The Art of Revolutions, Love, and Politics: Review of Güeros (2014)

“To be young and not a revolutionary is a contradiction”

In a time in which Mexican culture and the Mexican spirit, is so unknown and yet so criticized, Alonso Ruizpalacios’ art film, Güeros offers a helping hand to all of those who want to understand. Unlike many, if not most, of Mexico City classics such as Alejandro González Iñárritu’s, Amores Perros, and Alfonso Cuaron’s, Y Tu Mamá Tambien, Gueros gives a new perspective on what it means to be Mexican, without making the film about crime and corruption with casual shots of robberies and dog fights. Instead, Güeros explores the idea behind what it means to be a young and a revolutionary in a society that prioritizes those with the inherited privilege of money and pale skin; all while still poking fun at the commonly used cliché’s.

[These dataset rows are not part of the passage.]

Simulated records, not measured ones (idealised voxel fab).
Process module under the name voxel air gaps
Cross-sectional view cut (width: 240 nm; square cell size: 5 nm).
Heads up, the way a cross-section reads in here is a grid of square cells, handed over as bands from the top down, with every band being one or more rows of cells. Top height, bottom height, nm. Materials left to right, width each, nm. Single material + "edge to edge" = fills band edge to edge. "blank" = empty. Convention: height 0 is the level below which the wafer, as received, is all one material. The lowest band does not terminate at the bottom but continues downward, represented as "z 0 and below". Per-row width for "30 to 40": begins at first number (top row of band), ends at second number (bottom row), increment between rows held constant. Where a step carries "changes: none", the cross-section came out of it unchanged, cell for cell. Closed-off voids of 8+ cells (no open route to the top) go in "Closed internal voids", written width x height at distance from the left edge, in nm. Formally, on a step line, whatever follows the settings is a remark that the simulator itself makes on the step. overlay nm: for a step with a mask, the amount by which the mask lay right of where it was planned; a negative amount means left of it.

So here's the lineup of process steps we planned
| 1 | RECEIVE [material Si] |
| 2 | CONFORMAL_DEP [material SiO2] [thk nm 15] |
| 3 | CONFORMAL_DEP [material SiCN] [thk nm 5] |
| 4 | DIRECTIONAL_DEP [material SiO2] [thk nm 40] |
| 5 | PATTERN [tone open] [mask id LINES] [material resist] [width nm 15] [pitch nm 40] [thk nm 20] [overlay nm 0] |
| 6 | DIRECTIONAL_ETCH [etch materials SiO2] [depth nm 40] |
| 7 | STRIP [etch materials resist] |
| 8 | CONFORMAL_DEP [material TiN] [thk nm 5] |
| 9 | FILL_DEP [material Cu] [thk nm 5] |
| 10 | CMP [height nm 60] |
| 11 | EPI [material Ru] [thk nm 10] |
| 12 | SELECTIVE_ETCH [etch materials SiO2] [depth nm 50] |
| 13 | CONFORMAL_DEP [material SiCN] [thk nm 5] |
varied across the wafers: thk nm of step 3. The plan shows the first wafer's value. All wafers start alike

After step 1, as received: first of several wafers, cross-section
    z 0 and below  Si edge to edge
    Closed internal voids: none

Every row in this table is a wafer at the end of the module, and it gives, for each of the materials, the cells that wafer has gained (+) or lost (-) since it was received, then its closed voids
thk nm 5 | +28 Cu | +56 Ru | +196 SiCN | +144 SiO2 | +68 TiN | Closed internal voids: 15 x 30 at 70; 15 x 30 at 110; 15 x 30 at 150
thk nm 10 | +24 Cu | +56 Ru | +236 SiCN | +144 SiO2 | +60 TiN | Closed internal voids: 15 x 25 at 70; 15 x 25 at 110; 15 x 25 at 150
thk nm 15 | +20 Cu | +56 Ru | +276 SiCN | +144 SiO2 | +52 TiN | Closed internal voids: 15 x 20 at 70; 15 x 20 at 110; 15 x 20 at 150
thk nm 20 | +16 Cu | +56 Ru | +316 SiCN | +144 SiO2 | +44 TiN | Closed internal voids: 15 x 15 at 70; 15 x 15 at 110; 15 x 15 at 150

Güeros is an embodiment of the hypocrisy of Mexican art house films, while still being a proud member of the group. It uses the often criticized cliché’s of traditional art house such as the repetitive themes of poverty, sense of nihility, and overall low budget feel of the movie, and creates a film that in a way, is everything that it preaches against. This idea is observed throughout the movie, specifically in a scene in which Sombra criticizes a Mexican director by saying “fucking Mexican cinema. They grab a bunch of beggars, shoot it in black-and-white, and say they’re making art films”. This concept that Sombra criticized is one that the whole basis of Güeros is shamelessly based on. Ruizpalacios chose to use the cliche 4:3 ratio, with the black and white film, and the homeless beggars in the background strategically, as a way to parody the often victimizing aspect that many Mexican films have.

The director, Ruizpalacios, artistic choice to name the film Güeros, and organically incorporate the word into the conversations of the characters, gave non-Latinx viewers an idea of the power that words have on such communities. Gueros, which is defined by the movie as “having blond hair” and “having light skin”, is a word used to describe white and white-passing people in Latin America. Words like these tend to create an “us vs. them” relationship that many believe divides communities. Once again, Ruizpalacios’ motive was to point out the victimizing ideology behind the word and how a country that is run by a majority of light-skinned people, can still have light-skinned populations feeling hurt by a word that has never been used to oppress them. This ideology can be seen throughout the film, when people are introduced to Sombra’s brother, Tomás. The jokes were never about if Tomás was the adopted one, as he was a blond, light-skinned teenager. Instead, the joke was always directed at Sombra.

In the film, Sombra is used as the perfect example of the average low class Mexican. A brown man with prominent indigenous features, living in an abandoned apartment building with no job or money, surviving off of free hotel breakfasts, and suffering from crippling mental illness, he is the embodiment of the poverty that the great majority of Mexicans live in. On the other hand, his love interest, Ana, a beautiful green-eyed revolutionary from a wealthy family, whose parents were a part of the UNAM strike of 1968, fits right into the group that Ruizpalacios labels, the “beautiful people”. Here, Ruizpalacios used the two most important figures of the film to represent the two sides of Mexico; Sombra represents the reality of the poverty-ridden country, while Ana represents how Mexico wishes to be seen. Once again, the “guera” representing the positive outlook on the country, while the “prieto” (dark skinned)  represents the negative reality.

In the end, Gueros is anything but conventional. It is a complex film that deals with the struggles of the poor, and the brown/black Mexicans in their own country, and the way they are so often separated into the “other” despite representing the majority of the population. While concepts such as these may be difficult to grasp for people who don’t understand the struggles or have never been exposed to such environments, Ruizpalacios did a beautiful job of creating such a thoughtful and relevant film for all.